Copy the code below and paste it on your desired page.

Thirty years of hurt never stopped them dreaming.

This was a triumph for unity and for innovation. It was a triumph for calculation, for critical distance, for fist-pumping. For throw-in coaches, for sci-fi pitches, for shrewd transfer policy. For Mane, for Bobby, for Mo; for Milner, Hendo, and Trent; Shanks, King Kenny and Stevie G. It was a triumph for patience. It was a triumph for perseverance. It was a triumph, at last, for Liverpool. 

No one has ever won the league so early. No one will ever win the league so late. Seven games to play; barely five weeks until next season was scheduled to commence.

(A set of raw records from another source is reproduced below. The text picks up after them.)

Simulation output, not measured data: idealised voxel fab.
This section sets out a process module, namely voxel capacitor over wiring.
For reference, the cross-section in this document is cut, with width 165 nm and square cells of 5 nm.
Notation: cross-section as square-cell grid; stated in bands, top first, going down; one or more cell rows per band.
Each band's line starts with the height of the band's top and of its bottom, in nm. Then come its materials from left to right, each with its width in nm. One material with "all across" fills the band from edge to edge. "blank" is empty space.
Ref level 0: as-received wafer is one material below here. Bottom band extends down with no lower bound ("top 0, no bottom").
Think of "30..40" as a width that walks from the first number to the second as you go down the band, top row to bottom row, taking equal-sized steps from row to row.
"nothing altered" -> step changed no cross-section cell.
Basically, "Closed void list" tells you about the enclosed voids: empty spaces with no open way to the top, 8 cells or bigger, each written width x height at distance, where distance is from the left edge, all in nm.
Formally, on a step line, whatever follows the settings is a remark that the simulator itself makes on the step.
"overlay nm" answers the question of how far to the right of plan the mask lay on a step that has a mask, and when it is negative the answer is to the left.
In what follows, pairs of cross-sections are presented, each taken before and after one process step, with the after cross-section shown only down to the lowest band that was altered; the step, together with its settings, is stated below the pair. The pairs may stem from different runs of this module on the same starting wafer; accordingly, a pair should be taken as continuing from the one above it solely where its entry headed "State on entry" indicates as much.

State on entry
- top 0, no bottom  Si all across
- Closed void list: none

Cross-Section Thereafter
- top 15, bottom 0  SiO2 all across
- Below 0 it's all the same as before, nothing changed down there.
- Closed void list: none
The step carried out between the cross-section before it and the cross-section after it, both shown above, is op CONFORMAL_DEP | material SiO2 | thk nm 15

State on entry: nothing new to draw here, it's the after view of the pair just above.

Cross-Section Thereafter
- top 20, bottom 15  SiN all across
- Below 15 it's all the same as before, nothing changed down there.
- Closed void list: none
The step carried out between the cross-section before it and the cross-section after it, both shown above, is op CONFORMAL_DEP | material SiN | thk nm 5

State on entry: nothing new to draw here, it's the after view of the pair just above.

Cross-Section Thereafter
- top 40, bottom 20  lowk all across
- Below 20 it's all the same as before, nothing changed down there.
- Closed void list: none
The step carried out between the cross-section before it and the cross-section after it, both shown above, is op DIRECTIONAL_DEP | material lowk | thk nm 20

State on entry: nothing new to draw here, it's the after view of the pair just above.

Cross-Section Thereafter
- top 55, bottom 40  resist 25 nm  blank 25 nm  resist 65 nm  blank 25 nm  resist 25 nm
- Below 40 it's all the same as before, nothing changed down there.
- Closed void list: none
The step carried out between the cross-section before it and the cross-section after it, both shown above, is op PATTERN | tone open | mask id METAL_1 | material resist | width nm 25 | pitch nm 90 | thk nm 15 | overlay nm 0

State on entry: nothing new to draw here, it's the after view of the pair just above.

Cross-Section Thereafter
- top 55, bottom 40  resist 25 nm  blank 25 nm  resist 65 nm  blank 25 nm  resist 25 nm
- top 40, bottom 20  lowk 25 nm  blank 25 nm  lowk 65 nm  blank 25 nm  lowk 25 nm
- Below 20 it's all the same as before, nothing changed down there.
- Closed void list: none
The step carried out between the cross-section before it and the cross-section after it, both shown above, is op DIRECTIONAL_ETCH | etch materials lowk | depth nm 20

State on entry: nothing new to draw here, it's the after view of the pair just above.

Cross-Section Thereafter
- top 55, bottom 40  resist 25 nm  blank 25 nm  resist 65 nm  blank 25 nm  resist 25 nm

It was perhaps the strangest campaign in memory even before the apocalypse did its best to derail it. Before their 3-0 loss to Watford, the champions won 26 of 27 Premier League games in 2019-20. If you widen the scope to include the previous season, they lost once in 66 outings before defeat at Vicarage Road. 

They are extraordinary numbers in an era of extraordinary teams. If Liverpool win their remaining games, the champions of the last three Premier League campaigns will have amassed 300 points collectively. That’s just 11 fewer than the total won by the first *four* 38-game season champions between 95-96 and 98-99. In terms of yield, it’s a swing that makes Manchester City and Liverpool 25% stronger than the Arsenal of Viera, Wright and Bergkamp and the United side that won the treble.

Last season was Liverpool’s 29th without winning the league. Euro 2020 will be the 29th tournament England have contested since 1966. Both know what it feels like to be stranded in the footballing tundra, a million miles from where they are meant to be. 

The key difference, of course, is that Liverpool have won a lot of trophies in that time – not least two Champions Leagues. The main honour, however, the one that is the best metric for evaluating the strength of a football team, was always just out of reach. And in this sense, the parallels with the national team are obvious. 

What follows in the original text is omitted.